[Scons-dev] Some thoughts

Kenny, Jason L jason.l.kenny at intel.com
Tue Sep 4 10:18:33 EDT 2012


Hi

I had some thought from what I have done in Parts about Scons.

Doing the work I have done with Parts and SCons I have found a various set of thoughts.

What do we build?
SCons has changed the way it handle stuff being out of date. When I started SCons would do logic with the MD5 check that I really liked. I could change a foo.c file by adding a comment. SCons would rebuild this file and when it look at the linking it would see the foo.o was that same as it was before and not link a new SO file. This was correct as only the differences would be built. At this moment Scons assume all dependent file are out of date if a child is out of date and rebuilds them implicitly. This mean it build more than it should. I am not sure why we want this. I pretty sure anything that needs this to build, is not defining what relationship to the build system correctly.

Speed issues at startup!
Scons as a build system is nice as in we can say I want to do something and SCons does what we want normally. We want a build system to only build what it has to, nothing else.

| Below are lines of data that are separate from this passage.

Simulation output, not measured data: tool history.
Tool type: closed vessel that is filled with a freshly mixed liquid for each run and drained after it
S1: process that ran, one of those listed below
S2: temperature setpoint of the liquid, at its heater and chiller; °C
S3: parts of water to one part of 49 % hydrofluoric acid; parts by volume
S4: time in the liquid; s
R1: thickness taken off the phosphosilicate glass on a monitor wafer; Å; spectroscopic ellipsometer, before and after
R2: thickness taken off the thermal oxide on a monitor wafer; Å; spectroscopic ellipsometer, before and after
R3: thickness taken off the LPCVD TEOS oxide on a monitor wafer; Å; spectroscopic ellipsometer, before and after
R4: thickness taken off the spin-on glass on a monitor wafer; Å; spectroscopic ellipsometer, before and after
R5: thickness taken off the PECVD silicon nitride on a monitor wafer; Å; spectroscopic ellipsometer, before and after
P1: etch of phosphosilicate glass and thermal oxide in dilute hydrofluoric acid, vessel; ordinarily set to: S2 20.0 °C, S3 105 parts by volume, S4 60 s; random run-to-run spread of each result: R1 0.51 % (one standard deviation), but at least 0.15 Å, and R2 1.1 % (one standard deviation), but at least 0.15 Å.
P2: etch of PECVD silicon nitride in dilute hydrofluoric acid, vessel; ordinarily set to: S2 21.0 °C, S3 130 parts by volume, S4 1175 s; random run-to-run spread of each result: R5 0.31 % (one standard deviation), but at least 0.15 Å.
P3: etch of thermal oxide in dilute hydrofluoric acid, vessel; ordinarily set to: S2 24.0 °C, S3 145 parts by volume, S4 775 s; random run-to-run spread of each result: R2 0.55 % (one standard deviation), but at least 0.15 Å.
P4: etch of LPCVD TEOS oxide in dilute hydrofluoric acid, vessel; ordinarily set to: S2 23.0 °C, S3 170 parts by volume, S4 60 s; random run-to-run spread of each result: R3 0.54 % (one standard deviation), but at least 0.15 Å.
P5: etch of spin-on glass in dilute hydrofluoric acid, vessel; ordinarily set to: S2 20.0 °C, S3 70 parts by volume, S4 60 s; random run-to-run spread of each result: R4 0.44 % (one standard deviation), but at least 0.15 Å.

SCons is slow with large builds. However given the correctness, I don't know any build system that is while making it as easy to build large projects ( ie build 100K+ files across 1000 different Components .. ie Parts for me). This is not say there is a lot we can improve on. One of the thing I have tried to make better ( currently finishing off a massive improvement to this thinking) is that we can do a quick set of checks on files that define content to see if the node it would define might be out of date. This means that the node information about the node SCons stored is out of date. If these files are not out of date in theory we could have SCons check the files on disk and build anything out of date without loading a single SConstruct file. This is simpler said that done, as many actions are Python functions, which are not easy to store like some CLI actions string. However in theory this could be done. What I do know from what I do in Parts is that we can do a check of files that define content for nodes based on the target to see if what set of files need to be loaded again, mix that with a check to see what node are out of date we can get a set of file that need to be loaded to build what is out of date. This logic shows a very large improvement in startup time in Scons.

Parts defines an idea of a Sconstruct being a file like a master project or solution file, while a Part file is like project file. Scons by definition tries to be a Make replacement, so it out of the box supports a recursive make idea. I believe what I stated above about reduce loading can be applied in both cases.

Going forward, better integration of these checks with task master means the SCons could start build section of the tree before it reads in all the files, as at certain points we know that there is nothing we can add to build a set of node. This is easier said in Parts as we have nice Partitions of what to build.

Dynamic Node issue.

Given what was said about Java, I have I believe a similar but different issue with SCons. There are often issue with wanting to glob for files to do something with. However with what I tried to do with Pattern in Parts or using Scons with Glob, they both have one common fault. That is they produce a set of node based on what exists ( or known) at that point of time. This mean we get issue with saying copy all the files in directory X of a certain pattern Y to a certain location Z if we don't have the order correct. This is because unless all the files are defined to SCons before we do the Glob() we get an incomplete set of files returned to pass to a different builder. This become an issue in large build where it is hard to make sure the order of everything is defined in correct order.

What I think we need is notion of filler/dynamic node that says something like "there are some node here" but we can fill them in till all dependents of the node are done. This also means the user can see not what these node will explain to are during the "reading" of the Sconscript files.

Other build systems

My last thought is dealing with other build systems. One issue I get a lot at work, is how to do I take this configure/make file hand have it build correctly under SCons. My first answer is why not user Parts/SCons as the end result is normally 10 line of code or less and it will build different system easily. However I normally get a "Well, we don't know what this does to build the code, we assume that since they used autoconf it must be incredibly complex, and any translation to anything else will build it incorrectly. On the windows side I tend to get why can't we make MSBUILD files outputs, and or read them in to get what should build ( and maybe override certain build settings). it seems to me that it would be useful to think about builders that can process files in other build systems so it can easily be added to a SCons build to help with migration. Or to help with developers that use IDE to write the code.